Youth and the Internet: Fighting Radicalization and Extremism
About the conference
From socializing and entertainment to homework, the Internet is an essential part of life for young people today, opening vast new opportunities for connecting and learning. At the same time, the Internet provides violent extremists with powerful tools to propagate hatred and violence and to identify and groom potential recruits, creating global online communities that promote radicalization.
"We see the rise of a new generation of digital natives today," said UNESCO Director-General Irina Bokova "Our task must be to empower a new generation of digital citizens at the global level – starting with education, new intercultural skills, and deeper media and information literacy.
The Conference will support the action of States and the international community, by understanding more clearly the use of Internet in fueling violent extremism and by exploring effective tools in response.
In this light, the Conference will discuss the insight and experiences of Governments, international organizations, research and academia, as well as Internet companies, and present case studies from around the world. It will also focus on the rich, multifaceted landscape of youth online engagement, particularly youth-led initiatives that are paving the way ahead.
“The youth equation holds the key to the future of many countries – especially those experiencing tensions or emerging from conflict. There are some 1.2 billion young people in the world today – between the age of 15 and 24 years old—with many societies featuring large bodies of unemployed youth, lacking education, skills and prospects, in a context of changing family structures, rapid urbanization, and rising perceptions of marginalization,” said Irina Bokova.
Violent extremism is an affront to the principles of the United Nations, embodied in respect for universal human rights and fundamental freedoms. It is also a rising threat to societies everywhere undergoing deep transformation. Countering violent extremism calls for actions across the board and the long-term that strengthen the foundations for solidarity. This is UNESCO’s role, to deepen cooperation through education, the sciences, culture and communication, supporting Member States, civil society actors, academia and private sector in order to prevent and reduce youth radicalization online.

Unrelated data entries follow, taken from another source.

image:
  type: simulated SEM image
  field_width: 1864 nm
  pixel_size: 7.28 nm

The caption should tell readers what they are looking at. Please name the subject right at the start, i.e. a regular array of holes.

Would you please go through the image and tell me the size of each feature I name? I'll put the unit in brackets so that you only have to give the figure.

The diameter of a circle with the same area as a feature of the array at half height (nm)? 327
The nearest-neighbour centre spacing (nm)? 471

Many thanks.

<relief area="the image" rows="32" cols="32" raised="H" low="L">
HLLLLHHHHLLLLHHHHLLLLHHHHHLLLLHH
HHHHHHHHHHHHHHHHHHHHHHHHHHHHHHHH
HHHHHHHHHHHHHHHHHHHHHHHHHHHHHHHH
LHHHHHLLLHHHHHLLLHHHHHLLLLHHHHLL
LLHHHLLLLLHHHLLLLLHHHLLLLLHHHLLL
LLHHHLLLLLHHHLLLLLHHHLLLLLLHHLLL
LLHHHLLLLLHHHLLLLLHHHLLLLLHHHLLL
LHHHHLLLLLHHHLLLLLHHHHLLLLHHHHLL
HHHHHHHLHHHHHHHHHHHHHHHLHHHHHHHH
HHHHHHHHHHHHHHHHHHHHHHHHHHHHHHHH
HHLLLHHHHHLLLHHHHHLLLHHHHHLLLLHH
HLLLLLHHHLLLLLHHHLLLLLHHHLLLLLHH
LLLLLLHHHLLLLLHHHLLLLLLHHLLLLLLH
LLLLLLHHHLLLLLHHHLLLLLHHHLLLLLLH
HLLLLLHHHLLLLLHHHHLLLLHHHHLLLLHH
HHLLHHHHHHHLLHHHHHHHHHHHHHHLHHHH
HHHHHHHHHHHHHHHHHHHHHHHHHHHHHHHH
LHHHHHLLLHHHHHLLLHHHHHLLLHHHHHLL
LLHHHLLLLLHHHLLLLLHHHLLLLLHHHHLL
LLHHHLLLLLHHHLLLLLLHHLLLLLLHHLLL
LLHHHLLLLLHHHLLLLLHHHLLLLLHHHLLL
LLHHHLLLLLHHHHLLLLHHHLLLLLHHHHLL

To these ends, UNESCO promotes greater investment in access to quality education for all young women and men – including education for global citizenship as well as new intercultural competencies, to advance mutual respect between different cultures and communities. Media and information literacy programs are essential here, to help youth better identify and reject extremist propaganda. This approach to literacy includes raising awareness about hate speech, its causes and consequences, and the creation of new platforms and networks for dialogue and mutual understanding. The mobilization of civil society, as well as online communities and internet intermediaries (including search engines, Internet service providers, social media), is also important.
“UNESCO’s position is clear – the Internet and new ICTs must be platforms for positive engagement, peace, promoting respect for human rights and dignity, enabling dialogue and mutual understanding,” said the Director-General.
This calls also for greater efforts to remove gender bias, to bridge linguistic divides, to enhance capacities so as to harness the power of new technologies, to enable every young woman and man to participate online for the benefit of all.
The Conference, organized in the framework of the Intergovernmental Information for All Programme (IFAP), will seek to create a global network of partners to support advocacy and knowledge sharing. UNESCO will also present the working proposal for a multidimensional pilot project, drawing on all existing work, to help empower youth to address online radicalization and extremism, and realize their aspirations to contribute to a more peaceful and sustainable world.
“We need to support young women and men, with new skills and opportunities, to advance human rights online and new forms of intercultural dialogue, for greater mutual understanding and respect,” said the Director-General. “Young people must be provided with avenues to grow and develop positively, nurturing their creativity and innovation to unlock solutions to many of the urgent problems of our planet on the basis of solidarity.”